# 32mb cache benefits?



## MilkyWay (Jun 15, 2008)

is there any benefits of having 32mb cache on your hard drive over 16mb?

im going to do a quick search hopefully ill find something

when i get my new hard drive its going to be a maxtor 500gb 32mb sata2, this is going from a 8mb cache seagate 7200.9 250gb ill know for sure


----------



## MilkyWay (Jun 15, 2008)

faster data access apparently from having a larger cache because it is storing more data to be processed read/wrote by the hard drive

also apparently hard drive cache is like cpu cache more the better


----------



## J-Man (Jun 15, 2008)

Yeah more cache is like more memory on the CPU yup.


----------



## lemonadesoda (Jun 15, 2008)

WAIT. Benchmarks have shown that in 99% of situations 32MB cache is no better than 8MB.  It really depends on what you are doing with the HDD.  If you have a 8MB HDD you might be disappointed that upgrading to 32MB HDD doesnt bring about any noticeable improvements.  The larger cache is (now cheap) actually more a marketing gimmick than a real world benefit.

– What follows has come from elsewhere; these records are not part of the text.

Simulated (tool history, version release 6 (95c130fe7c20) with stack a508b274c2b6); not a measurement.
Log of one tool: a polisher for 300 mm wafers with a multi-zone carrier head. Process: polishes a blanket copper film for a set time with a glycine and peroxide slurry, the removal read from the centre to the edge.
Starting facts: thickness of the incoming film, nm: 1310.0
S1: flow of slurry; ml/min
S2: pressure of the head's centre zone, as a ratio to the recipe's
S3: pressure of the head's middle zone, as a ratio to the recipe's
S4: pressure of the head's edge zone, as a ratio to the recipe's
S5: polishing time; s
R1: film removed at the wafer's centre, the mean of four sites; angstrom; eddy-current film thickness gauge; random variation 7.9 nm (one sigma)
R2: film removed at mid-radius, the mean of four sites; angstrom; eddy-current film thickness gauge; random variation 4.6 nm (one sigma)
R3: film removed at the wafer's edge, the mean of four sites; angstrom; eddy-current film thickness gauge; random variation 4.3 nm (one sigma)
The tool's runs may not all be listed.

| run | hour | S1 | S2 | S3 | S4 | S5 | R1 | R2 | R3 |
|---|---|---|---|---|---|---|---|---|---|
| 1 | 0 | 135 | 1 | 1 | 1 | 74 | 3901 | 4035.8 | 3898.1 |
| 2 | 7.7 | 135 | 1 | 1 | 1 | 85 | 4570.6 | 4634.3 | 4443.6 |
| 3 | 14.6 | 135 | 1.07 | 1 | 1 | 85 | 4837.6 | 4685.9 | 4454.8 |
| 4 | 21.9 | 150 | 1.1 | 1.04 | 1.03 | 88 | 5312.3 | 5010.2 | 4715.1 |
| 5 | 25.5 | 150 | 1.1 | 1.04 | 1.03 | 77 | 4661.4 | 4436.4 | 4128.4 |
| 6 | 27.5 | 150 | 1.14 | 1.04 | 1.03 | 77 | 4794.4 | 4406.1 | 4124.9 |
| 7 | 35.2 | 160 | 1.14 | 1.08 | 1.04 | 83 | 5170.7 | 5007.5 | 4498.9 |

UNLIKE CPU cache where there is both INSTRUCTION and data being cached, in a HDD, the cache is mainly used for delayed write. The read cache is relatively unused because the PC can use the data thats coming off the HDD as fast as the HDD can give it... the HDD doesnt need to hold it in cache until the PC is ready.  Although there are "read ahead algorithms" to help predict the next data the PC needs, in practice the PC has asked for it already.

Check benchmarks of HDD. On "read" you will see very very little performance gain from 8MB to 16B or 32MB.  However,  random access "reads and writes" are improved due to the delayed write.

On SATA, NCQ (reorganising the commands for optimal disk access and caching the results) makes cache more effective.  So remember to turn on NCQ if you have a disable/enable option in your BIOS and/or drivers.


----------



## AsRock (Jun 15, 2008)

Well from what i have seen 8MB to 16MB no noticeable difference. Either way ya look at it  it still has to take the data of the disk sooner or later or else were it get the data from in the 1st place.


----------



## Laurijan (Jun 15, 2008)

Doesnt SATA, NCQ make data loss at power loss more likely?


----------



## lemonadesoda (Jun 15, 2008)

^^ y

Asrocks comment is sort-of-right. If you buy a NEW HDD today with 16MB or 32MB cache to replace an HDD that is a couple of years old, the new drive will be ZOOMZOOMZOOM compared to the old one. But that's not the cache... just a modern drive, with better access times, and much higher data density that is driving better read speed.

Check this review: http://www.tomshardware.com/reviews/understanding-hard-drive-performance,1557-5.html

16MB cache drive NOT faster than 8MB.


----------



## MilkyWay (Jun 15, 2008)

so it dosnt do much then?
whats the point in getting a 32mb cache hard drive then?


----------



## mk_ln (Jun 15, 2008)

no point really; seems to be a marketing gimmick atm.


----------



## Disparia (Jun 15, 2008)

MilkyWay said:


> so it dosnt do much then?
> whats the point in getting a 32mb cache hard drive then?



You rarely get to choose how much cache comes on a drive 

I wouldn't pass up a Samsung F1 or Seagate 7200.11 because they could _get by_ with 8 or 16MB.


----------